Hacker News new | ask | show | jobs
API that uses neural networks to scrape product data (mlscrapedemo.herokuapp.com)
40 points by Buneme 2209 days ago
4 comments

Hello,

Over the past few months I've been working on a neural-network based web scraper for e-commerce websites. The aim is to be able to scrape product data from any product page (so far it extracts the name, price, main image URL and technical specification of the product).

I've developed a working prototype of the API along with a demo page (with rate limits so please use it within reason! ) in order to get some feedback before I carry on with the project.

Because the API is only a prototype, there are some features which are currently missing but will be added later on - for example: • Only English sites that use GBP, EUR or USD are supported • I haven't finished integrating my computer vision algorithms, which means that in some specific situations, the API might not detect a strikethrough and will therefore mix-up the "current price" of the product with the "old price" • The service is running on a hobby heroku server so the API takes a few seconds longer than it otherwise would.

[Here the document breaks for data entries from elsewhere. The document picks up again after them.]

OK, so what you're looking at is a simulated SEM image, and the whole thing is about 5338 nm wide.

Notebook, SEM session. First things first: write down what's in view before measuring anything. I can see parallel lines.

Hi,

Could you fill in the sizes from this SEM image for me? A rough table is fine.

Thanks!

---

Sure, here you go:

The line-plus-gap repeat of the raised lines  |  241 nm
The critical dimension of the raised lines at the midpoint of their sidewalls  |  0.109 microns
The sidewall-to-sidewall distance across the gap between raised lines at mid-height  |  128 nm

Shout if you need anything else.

I would appreciate any feedback on the API, in particular: • Is there any other product data that you would like to see (e.g product ID, delivery costs, etc)? • What sort of applications would you use this API for once it's fully developed? • Apart from e-commerce sites, what other types of websites would you like to see an API for (e.g news websites, real estate listings, etc)?

We really need a service like this.

We are a furniture e-commerce. Our vendors don't provided detailed product feeds. We have to rely on scraping.

The most difficult part of scraping the data is that we need to scrape all the product options (Material, Color, Size ...)

each option is a different SKU. see https://www.article.com/product/11833/sven-charme-tan-sofa

We also need to build nlp models to understand product dimensions and weight (useful when estimating shipping fee)

Hey - if this is true my company already has a pretty good solution for getting product info in a standard format from 10s of thousands of websites. My company also has to gather, format, and estimate dimensions and weight because we do only international shipping. Try out a random product url on zipx.com for an example.

Should we talk? My email is in my profile. I think there might be several ways your company and mine can help eachother actually...

Thanks for getting in touch, I've just sent over an email
I've heard of the SKU problem that e-commerce stores have to face with their vendors. Would you mind if I contacted you to learn more about it?
No problem, you can send an email to me@buneme.com :)
That's really useful feedback, especially the part about NLP models, thanks!!
Cool project, but i have no idea for what I can use it, is it like something to build like a price tracker?
Yes, a universal price tracker is a great example! Another potential use cases would be competitor price analysis so that you can react in real time to changes in your competitor's prices.
Well done for getting it set up! How are you training your model? Feeding in scraped product pages alongside metadata from an API to train it? And what are your training sources?

Very nice idea, looking forward to seeing how it develops!

Yes that's pretty much it - using a mix of ecommerce APIs and manual work to create data, and then using that as training data
Sounds like a lot of room for costly error. See door dash pizza arbitrage.
Interesting project.

Are there any prerequisites for the product page URL?

I just tested it out on a few e-commerce websites (fashion) and all the values returned from the product pages were null

It's currently a prototype, so I haven't fully finished integrating all the computer vision algorithms which means that it may miss some data in certain situations - but the purpose at this stage was just to see if this is something people would genuinely use and to get general feedback to help me decide what features to prioritise going forward.
Got it.

I have a side project I've been meaning to finish, where I would definitely use something like this (basically identifying price arbitrage opportunities across luxury fashion retailers).

I will bookmark and keep an eye out for your progress.